Consider the two convergent geometric series $\sum _{k=0}^{\infty }{a}_k=L$ and $\sum _{k=0}^{\infty }{b}_k=M$ such that $\sum _{k=0}^{\infty }{a}_k·b_k$ converge.

Consider the geometric series $\sum _{k=0}^{\infty }{a}_k=\sum _{k=0}^{\infty }\frac{1}{2^k}$.

The series $\sum _{k=0}^{\infty }\frac{1}{2^k}$ is a geometric series with common ratio $r=\frac{1}{2}$, which is less than 1 .

The geometric series with a ratio less than 1 is convergent.

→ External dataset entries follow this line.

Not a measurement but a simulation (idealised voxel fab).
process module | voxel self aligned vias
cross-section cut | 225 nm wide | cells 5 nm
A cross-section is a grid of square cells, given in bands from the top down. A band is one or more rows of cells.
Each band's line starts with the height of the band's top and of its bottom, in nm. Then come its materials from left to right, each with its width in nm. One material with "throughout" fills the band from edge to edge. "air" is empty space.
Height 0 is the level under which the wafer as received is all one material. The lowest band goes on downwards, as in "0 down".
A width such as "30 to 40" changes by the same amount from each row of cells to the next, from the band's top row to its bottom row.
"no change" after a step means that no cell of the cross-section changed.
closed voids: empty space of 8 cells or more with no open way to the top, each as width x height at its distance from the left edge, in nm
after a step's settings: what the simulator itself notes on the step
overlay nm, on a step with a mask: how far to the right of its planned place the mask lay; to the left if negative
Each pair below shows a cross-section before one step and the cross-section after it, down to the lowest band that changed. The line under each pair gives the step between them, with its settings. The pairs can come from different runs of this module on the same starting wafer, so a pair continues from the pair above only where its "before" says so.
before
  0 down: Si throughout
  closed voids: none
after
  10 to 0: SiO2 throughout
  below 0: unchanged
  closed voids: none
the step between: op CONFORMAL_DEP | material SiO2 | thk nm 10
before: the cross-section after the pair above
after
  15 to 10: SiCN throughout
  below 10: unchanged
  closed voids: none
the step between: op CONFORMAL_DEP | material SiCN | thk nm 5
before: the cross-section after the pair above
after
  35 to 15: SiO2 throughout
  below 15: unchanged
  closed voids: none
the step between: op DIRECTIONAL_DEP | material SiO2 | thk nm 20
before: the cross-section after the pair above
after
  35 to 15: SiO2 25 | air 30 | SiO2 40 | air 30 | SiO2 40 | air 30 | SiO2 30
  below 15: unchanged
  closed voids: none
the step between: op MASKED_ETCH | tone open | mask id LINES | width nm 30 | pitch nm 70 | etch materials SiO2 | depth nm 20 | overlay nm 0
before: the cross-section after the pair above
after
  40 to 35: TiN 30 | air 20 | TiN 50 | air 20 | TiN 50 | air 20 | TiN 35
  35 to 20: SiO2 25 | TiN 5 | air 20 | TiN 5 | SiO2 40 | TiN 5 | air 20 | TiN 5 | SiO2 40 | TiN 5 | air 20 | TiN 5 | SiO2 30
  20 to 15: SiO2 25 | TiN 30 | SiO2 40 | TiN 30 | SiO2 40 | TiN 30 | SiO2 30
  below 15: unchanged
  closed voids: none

Therefore, $\sum _{k=0}^{\infty }{a}_k=\sum _{k=0}^{\infty }\frac{1}{2^k}$ is convergent.

Consider the geometric series $\sum _{k=0}^{\infty }{b}_k=\sum _{k=0}^{\infty }\frac{1}{2^k}$.

The series $\sum _{k=0}^{\infty }\frac{1}{2^k}$ is a geometric series with common ratio $r=\frac{1}{2}$, which is less than 1 . The geometric series with ratio less than 1 is convergent.

Therefore, $\sum _{k=0}^{\infty }{b}_k=\sum _{k=0}^{\infty }\frac{1}{2^k}$ is convergent.

The series $\sum _{k=0}^{\infty }{a}_k.b_k$ is

$$\begin{gathered} \sum _{k=0}^{\infty }{a}_k.b_{k }=\sum _{k=0}^{\infty }\frac{1}{2^k}\times \frac{1}{2^k} \\ =\sum _{k=0}^{\infty }\frac{1}{4^k} \end{gathered}$$

The series $\sum _{x=0}^{\infty }\frac{1}{4^k}$ is a geometric series with common ratio $r=\frac{1}{4}$, which is less than 1 .

The geometric series with ratio less than 1 is convergent.

Therefore, $\sum _{k=0}^{\infty }{a}_k·b_k=\sum _{k=0}^{\infty }\frac{1}{4^k}$ is convergent.

The serles $\sum _{k=0}^{\infty }{a}_k·b_k=\sum _{k=0}^{\infty }\frac{1}{4^k}$ Is convergent with ratio $r=\frac{1}{4}$ and converge to the sum:

$S=\frac{1}{1-\frac{1}{4}}\left(S_{\infty }=\frac{a}{1-r}\right)$

$\frac{4}{4-1}=\frac{4}{3}$

Therefore, the series $\sum _{k=0}^{\infty }{a}_k·b_k=\sum _{k=0}^{\infty }\frac{1}{4^k}$ converge to the sum $\frac{4}{3}$.

Hence, the series $\sum _{k=0}^{\infty }{a}_k·b_k=\sum _{k=0}^{\infty }\frac{1}{4^k}$ do not converge to the sum of $\sum _{k=0}^{\infty }{a}_k·\sum _{k=0}^{\infty }{b}_k$.